Wait: Wait will allow you to slow the program down. This is the time in seconds before you load a new page. So if you have no proxies and want to avoid getting blocked set this a little higher to say maybe 10 seconds. That means the bot will wait 10 seconds before it loads a new page. Yes this will slow the bot down but it also makes the bot look more human to the site. If you have proxies but they are a little slow then you can use this wait time to allow them to connect or load the page. It will take a little trial and error to find out what works best for you.

No Chrome Proxies: Use this if your proxies do not support IP Authorization and you want to uses scrapers that use Chrome. Your proxies will be used for Email Finding with this option but will not be used with the Chrome browser.

Time Stamp Files: This option adds a data and time to your save files. Its great for if you want to scrape the same thing over again without having to worry about accidentally replacing your old scraped data.

Save Folder Location:You can now choose where you want to save your files. If you select nothing here the files will be saved in the same folder as a the program. If you choose your desktop in this option they will save to your desktop.

Scraper Options Tab

Find Emails: If you turn on this option the scraper will visit the website of the business. It will then search the home, about, and contact pages trying to find a Email, Facebook URL, Twitter URL, and Instagram URL. There is no exact layout of this kind of data so it tries its best to find it. It will not work 100% of the time. It might not work at all! This all depends on what type of business you were searching for and how tech savvy they are. Plumbers wont link to their Facebook or Twitter Pages. New websites also use scripted contact forms instead of giving out emails on page.

Force English Language (Google Full/Quick): If your native language is not English (based on IP address location) you can use this option to force google maps to give results in English only.

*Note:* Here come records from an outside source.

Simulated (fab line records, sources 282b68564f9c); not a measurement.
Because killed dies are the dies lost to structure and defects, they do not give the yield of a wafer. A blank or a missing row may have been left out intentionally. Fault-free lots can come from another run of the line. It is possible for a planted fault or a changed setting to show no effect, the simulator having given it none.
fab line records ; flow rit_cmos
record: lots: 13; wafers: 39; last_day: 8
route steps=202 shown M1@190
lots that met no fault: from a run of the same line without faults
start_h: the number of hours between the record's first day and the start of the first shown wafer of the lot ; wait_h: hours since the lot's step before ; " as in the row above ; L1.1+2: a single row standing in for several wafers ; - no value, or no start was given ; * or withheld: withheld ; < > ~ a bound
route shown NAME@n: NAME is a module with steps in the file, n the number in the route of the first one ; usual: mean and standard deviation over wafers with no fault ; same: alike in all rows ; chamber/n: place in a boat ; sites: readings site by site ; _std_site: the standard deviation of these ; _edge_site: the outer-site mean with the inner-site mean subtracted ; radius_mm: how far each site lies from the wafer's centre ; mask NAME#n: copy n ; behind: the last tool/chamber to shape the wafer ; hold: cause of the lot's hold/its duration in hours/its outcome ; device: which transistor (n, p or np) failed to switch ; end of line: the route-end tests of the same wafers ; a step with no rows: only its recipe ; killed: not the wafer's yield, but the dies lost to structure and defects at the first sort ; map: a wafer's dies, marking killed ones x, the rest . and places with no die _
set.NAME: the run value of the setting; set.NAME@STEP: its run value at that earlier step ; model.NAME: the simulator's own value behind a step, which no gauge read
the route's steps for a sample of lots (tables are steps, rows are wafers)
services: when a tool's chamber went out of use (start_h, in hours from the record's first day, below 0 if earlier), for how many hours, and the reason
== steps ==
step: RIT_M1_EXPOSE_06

Disable 'near' in Search (Google Full/Quick): By default the program will search for "Keyword near Location" when scraping google maps. If you check this box it will leave out the 'near' and only search for "Keyword Location". You can then add anything extra after your Keyword to make custom searches. If your keyword was 'Keyword In' it would produce "Keyword In Location". Use this if you have terms in your native language you want to use or custom search results.

Hide Browser: This setting will put Chrome in 'Headless' mode and will hide it from your screen. Use this if you dont want to watch the program working. Some sites may be able to detect 'Headless' mode though so use with caution.

Tools Tab

Save Settings/Load Settings: These options will save your current settings from both Options tabs and the Tools tab. Once saved, you can reload them at a later date.

Manual Save: This is an emergency system to force a file save. If you have results in the data table but no save file has been saved you can go to the Options tab and change the save location, then come back to the Tools tab and press this button to try to save the data.

Ignore Duplicate Listings: This system only supports second pass scrapers like Yahoo Local or Yelp Full. You can use this if you are using lists for multiple search automation and want to save time/data by ignoring pages you have already visited. Works great for similar searches in the same area.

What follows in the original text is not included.